Art to Live With makes its debut

The program Art To Live With began nearly 70 years ago, in 1958. It was the brainchild of the late Joseph R. Shapiro, a prolific art collector in Chicago.

The program's premise was simple: Shapiro thought students would come to appreciate art if they could live with it. So, he gave the University fifty works- mostly by European and American artists- to start a lending program open to all students in campus housing.

It was a big hit from the start, and within four years, the collection grew to more than 500 pieces—including many contemporary works that Shapiro felt would appeal to students.

Despite its popularity, in the late 1980s, the program went dormant.

A new era of art lending

The program was rebooted in 2017, thanks to funds from Greg Wendt, a University of Chicago alumnus and Art to Live With participant. The Smart Museum took over running the program.

The current lending collection, separate from the Smart’s overall holdings, is entirely works on paper. Pieces rotate in and out from year to year. Near the beginning of the fall quarter, the Smart provides an online and in-person preview of the works available from the collection, this year numbering 134 pieces.

University of Chicago students line up outside the Smart Museum, waiting to bring their selections home to hang on dorm room walls.
Alison Cuddy for NPR /
University of Chicago students line up outside the Smart Museum, waiting to bring their selections home to hang on dorm room walls.

Students have about one week to peruse the collection and identify their favorites among the color lithographs by luminaries such as Joan Miró, Marc Chagall and Yves Tanguy, iconic prints by Gordon Parks and Jenny Holzer, and even a couple of Picassos.

Contemporary artists like Takashi Murakami and Robert Indiana are abundant, and Chicago artists, including Nick Cave, Amanda Williams and Karl Wirsum, are well represented.

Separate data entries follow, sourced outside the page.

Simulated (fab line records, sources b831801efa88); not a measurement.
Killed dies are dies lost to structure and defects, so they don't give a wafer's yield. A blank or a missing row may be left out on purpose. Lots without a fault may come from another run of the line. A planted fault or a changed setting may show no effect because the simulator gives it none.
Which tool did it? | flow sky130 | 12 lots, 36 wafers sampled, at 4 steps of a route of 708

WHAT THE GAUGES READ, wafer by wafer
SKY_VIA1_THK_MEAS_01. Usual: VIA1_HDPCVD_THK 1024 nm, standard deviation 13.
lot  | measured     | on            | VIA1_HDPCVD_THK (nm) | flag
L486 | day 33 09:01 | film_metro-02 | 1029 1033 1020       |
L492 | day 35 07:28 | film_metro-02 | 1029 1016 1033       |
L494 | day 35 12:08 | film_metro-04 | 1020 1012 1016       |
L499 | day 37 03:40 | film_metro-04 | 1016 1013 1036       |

In previous years, some enthusiastic students would camp out in the small courtyard outside the museum, pitching tents and hanging out, in some cases for two or three days. This year, the University introduced a new policy that states “no University spaces, indoor or outdoor, may be used by anyone for overnight stays or as places to sleep (either in the open or in structures or tents).”

Instead, the Smart implemented a series of check-ins over a two-day long weekend “Art Match,” where students could secure a place in line and demonstrate they were committed to showing up.

Still, early in the morning on the first day of check-ins, a warm and sunny Saturday, it was clear many students had spent the night. Instead of tents, they had improvised beds by dragging outdoor benches together and piling them with pillows and blankets, or hunkered down in chairs with their laptops, books and, in some cases, art supplies and knitting projects to pass the hours.

Second-year student Isha Mehta shows off the Mel Ramos lithograph on the wall of her dorm room. An Economics and human rights major, Mehta says the program has made her more interested in learning about art and attending Smart Museum exhibits.
Courtesy of Isha Mehta /
Second-year student Isha Mehta shows off the Mel Ramos lithograph on the wall of her dorm room. An Economics and human rights major, Mehta says the program has made her more interested in learning about art and attending Smart Museum exhibits.

Lined up along a concrete wall, in clusters or on their own, they looked like attendees at a plein air slumber party.

Rafaela Grieco-Freeman, at the very front of the line, was the first to show up early Friday evening and spent a quiet night out, “nothing too scary.” In her second year of studying mathematics and economics, Grieco-Freeman is a huge art enthusiast and had her eye on a work by one of the old masters, Francisco de Goya. When she first heard about the program as a freshman, her immediate reaction was disbelief.

Students near the end of the line peek in through the museum's windows to see what choices are left.
Alison Cuddy for NPR /
Students near the end of the line peek in through the museum's windows to see what choices are left.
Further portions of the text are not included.